It has been 6 years since I shed the ottoman footstool I bought in Karachi Pakistan and took, along with the wicker chair, back to my stateroom on the mighty flagship of the Middle East Force over 30 years ago. I have different foot stools for my comfy chairs above and below and neither of them has a pile of cushions on them that my feet can burrow into when they feel cold. Nonetheless, when I don't think about it, as I read into the night, one foot or the other, sensing it is cold, attempts, futilely to burrow under the cushion it rests upon.
Funny how memory works. I remember using just pure muscle memory to open safes or dial phone numbers that I could not remember. I could let me fingers do the walking on the safes, and to be honest, I was the one that set the safe combinations for almost 30 years. I could tell you stories about setting combos on COMSEC safes and still shudder at the memories.

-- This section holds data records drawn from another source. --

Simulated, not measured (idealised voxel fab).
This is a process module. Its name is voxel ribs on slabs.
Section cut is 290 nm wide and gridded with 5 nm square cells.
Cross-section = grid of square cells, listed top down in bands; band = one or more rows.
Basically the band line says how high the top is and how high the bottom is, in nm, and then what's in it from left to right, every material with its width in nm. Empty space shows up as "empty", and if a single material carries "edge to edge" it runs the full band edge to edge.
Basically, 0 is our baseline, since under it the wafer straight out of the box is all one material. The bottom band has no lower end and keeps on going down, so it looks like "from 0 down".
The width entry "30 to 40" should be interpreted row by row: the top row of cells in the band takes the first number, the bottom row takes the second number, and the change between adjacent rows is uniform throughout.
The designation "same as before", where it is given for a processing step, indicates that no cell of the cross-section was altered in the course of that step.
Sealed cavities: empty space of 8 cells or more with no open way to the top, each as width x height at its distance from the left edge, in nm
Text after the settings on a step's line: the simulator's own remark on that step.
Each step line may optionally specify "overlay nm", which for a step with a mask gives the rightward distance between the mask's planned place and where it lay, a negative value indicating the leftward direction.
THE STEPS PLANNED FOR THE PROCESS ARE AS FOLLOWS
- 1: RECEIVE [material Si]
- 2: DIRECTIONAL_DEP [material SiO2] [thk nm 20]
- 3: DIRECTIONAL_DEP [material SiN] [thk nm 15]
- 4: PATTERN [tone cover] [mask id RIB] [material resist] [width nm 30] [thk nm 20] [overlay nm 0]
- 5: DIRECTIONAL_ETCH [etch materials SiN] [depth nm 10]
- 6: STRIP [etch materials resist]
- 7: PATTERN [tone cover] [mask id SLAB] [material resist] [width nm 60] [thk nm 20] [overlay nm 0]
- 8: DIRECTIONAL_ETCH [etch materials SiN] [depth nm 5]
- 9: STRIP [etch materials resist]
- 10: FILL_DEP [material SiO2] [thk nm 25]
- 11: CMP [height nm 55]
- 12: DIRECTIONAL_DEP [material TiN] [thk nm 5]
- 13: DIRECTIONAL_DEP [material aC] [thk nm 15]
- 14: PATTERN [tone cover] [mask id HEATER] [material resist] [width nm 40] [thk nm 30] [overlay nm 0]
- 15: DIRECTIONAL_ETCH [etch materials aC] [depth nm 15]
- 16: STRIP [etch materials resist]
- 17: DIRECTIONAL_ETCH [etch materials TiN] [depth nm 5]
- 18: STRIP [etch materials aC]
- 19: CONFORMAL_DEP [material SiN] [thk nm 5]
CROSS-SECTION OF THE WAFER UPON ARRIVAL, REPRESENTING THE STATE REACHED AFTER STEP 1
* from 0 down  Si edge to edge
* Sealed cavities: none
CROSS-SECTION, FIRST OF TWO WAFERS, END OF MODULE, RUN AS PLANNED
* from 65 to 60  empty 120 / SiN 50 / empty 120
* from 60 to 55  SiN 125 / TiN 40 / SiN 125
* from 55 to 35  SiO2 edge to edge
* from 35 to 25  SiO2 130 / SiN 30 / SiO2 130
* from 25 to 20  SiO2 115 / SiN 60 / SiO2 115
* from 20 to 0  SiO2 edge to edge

One of the things junior officers had that nobody else did on warships long ago, oddly enough, was privacy. One could, or not, lock the stateroom door behind one each morning but there was every expectation that nobody would step foot in there after one left because, who would? For some of us the stateroom served as an auxiliary office but most of us had an office. I might lock up property belonging to one of my sailors but he had no expectation of seeing me lock it in my safe in the stateroom and didn't expect to be there if I removed it to return to him. I don't think anybody came into my stateroom (except my room mate) the whole time I was a division officer (2 ships).
The XO's office was right outside his sleeping cabin. I was in there a lot for one reason or another. Same for visits to Ops in his stateroom but no separate cabin for Ops. I don't actually think the Operations Officer had an office on first ship. The only place I used to see him was in his stateroom. The Cheng had a desk in the Logroom, the First LT had a desk inside the Deck office. The Dr and Dentist both had offices in sickbay and the office of extraordinary relief from pain....but I used to chat with the Doc in his stateroom.
You picked up on the difference right? Only the captain and the Admiral had cabins. The rest of us, staterooms. It proved impossible to get that right in my head on the Queen Mary 2. I kept saying stateroom and people would look at me like I was crazy. s'Okay, I can live with it.
In my stateroom, which I shared for awhile, I had Persian carpets on the deck which is one reason that my older sister's Persian carpet has toothpaste stains. I had a wicker chair that was supremely comfortable, so comfortable in fact that my little sister asked if she could borrow it when she was brooding her eldest. As I recall, she talked me out of the hassock which came back without the lamb skin pillow but with several alt pillows about 5 months later.
As a department head, XO and CO, everybody used my quarters as an office. The one I most disliked was the unfortunate soul who tried twice to hold bible study in my stateroom. I might have pointed out to the youngster that this place was where I got the 30 minutes of sleep a day that kept me going and maybe pointed at the .45 hanging on the hook on my side of the door and told him I wasn't afraid to use it.
And so we return to the hassock of foot memory. Feet remember.